Daily production notes on projects under construction at Smoky Mountain Woodworks. Slip on a pair of safety glasses and come on in!
Tuesday, August 24
Tray Tables: Tray Parts
I’m back in the shop today, going to skip the radio program again today, may work on that later this evening. I’m feeling the aftermath of yesterday’s extra physical labor (feeling like I’ve been hit by a truck!) so I’m not moving quite as spryly as normal.
I start of the morning by cleaning a stripe off the sanding drum of the wide drum sander. I burnt this stripe in Friday while sanding parts – cherry is particularly bad about doing this. But I clean it off and we’re ready to go again.
Friday evening I bundled up all the ribbon panels I’d made to help prevent them from curling or twisting from changing humidity over the weekend. So now I unbundled them and get ready to sand the panels smooth.
This is done on the aforementioned wide drum sander. I have to take very light passes, just a few thousandths of an inch per pass so it takes many times of running each panel through, turning it end for end and running it again to sand the full width of the panel. When all panels are fully sanded I drop the head down 1/16 of a turn and run them all again. I have to open the lid and use an abrasive cleaner bar to pull the sanding dust out of the belt before running another panel through.

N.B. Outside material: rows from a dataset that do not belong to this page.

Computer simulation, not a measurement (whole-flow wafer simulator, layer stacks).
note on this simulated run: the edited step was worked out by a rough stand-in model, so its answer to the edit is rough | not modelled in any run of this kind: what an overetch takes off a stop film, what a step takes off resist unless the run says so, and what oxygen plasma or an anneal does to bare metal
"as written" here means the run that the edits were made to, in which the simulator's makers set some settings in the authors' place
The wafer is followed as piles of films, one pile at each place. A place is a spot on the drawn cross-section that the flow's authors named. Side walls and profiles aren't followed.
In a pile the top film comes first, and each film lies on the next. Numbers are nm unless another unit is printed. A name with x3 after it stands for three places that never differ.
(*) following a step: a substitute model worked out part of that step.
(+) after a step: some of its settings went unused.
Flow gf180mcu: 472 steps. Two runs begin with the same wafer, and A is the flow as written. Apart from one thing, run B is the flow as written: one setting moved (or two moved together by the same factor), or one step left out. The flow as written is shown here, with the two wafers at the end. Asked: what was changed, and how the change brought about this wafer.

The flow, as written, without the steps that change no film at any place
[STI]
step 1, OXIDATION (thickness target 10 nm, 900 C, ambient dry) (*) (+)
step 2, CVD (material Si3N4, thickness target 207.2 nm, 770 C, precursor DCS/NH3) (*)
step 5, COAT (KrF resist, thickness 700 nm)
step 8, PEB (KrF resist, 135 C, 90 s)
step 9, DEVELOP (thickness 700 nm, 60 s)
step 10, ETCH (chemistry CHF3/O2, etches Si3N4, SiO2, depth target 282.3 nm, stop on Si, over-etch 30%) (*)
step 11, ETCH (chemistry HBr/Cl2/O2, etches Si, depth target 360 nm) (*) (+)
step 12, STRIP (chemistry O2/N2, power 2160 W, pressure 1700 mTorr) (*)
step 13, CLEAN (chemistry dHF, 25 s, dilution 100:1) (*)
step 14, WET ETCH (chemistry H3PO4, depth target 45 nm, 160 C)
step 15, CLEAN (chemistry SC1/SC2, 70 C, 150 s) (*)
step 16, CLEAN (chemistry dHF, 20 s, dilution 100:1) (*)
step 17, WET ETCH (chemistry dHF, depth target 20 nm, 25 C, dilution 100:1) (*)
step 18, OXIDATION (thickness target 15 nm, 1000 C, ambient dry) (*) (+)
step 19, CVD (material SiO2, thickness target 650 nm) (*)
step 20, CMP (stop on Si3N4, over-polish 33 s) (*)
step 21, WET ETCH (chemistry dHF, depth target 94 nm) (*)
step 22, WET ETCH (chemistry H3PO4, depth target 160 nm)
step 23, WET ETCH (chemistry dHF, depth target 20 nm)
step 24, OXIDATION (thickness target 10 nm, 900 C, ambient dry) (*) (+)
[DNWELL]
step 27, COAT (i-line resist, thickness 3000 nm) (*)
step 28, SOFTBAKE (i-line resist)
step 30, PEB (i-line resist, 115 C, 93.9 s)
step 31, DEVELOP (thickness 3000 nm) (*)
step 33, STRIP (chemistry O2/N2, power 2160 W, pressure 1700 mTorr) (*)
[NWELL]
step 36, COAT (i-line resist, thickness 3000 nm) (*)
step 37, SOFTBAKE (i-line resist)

Then I trim the ribbon panels to finished width and cut the backer panels to finished width (1/8” wider than the ribbon panels to allow room for expansion) and glue the ribbon panels and backer panels together with a stripe of glue just down the center so the ribbon panels can expand and contract freely.
While the glue sets up I mill our the tray edge rails. Each pair of rails was cut from one square of wood which was re-sawn, jointed and planed smooth. The each pair is turned inside out so the most closely matching grain will be to the outside. Then I use the table saw to mill the groove where the tray panel (ribbon panel and backer panel together) will live.
I will cut these pairs of rails into the four pieces needed to frame on one tray. By cutting them sequentially; long, short, long, short, I’ll be able to wrap the grain around the tray in a wonderfully flowing manner. Something mass production techniques can not manage.
But It is time to quit for the day, so I’ll wrap it up for now and get back at it in the morning.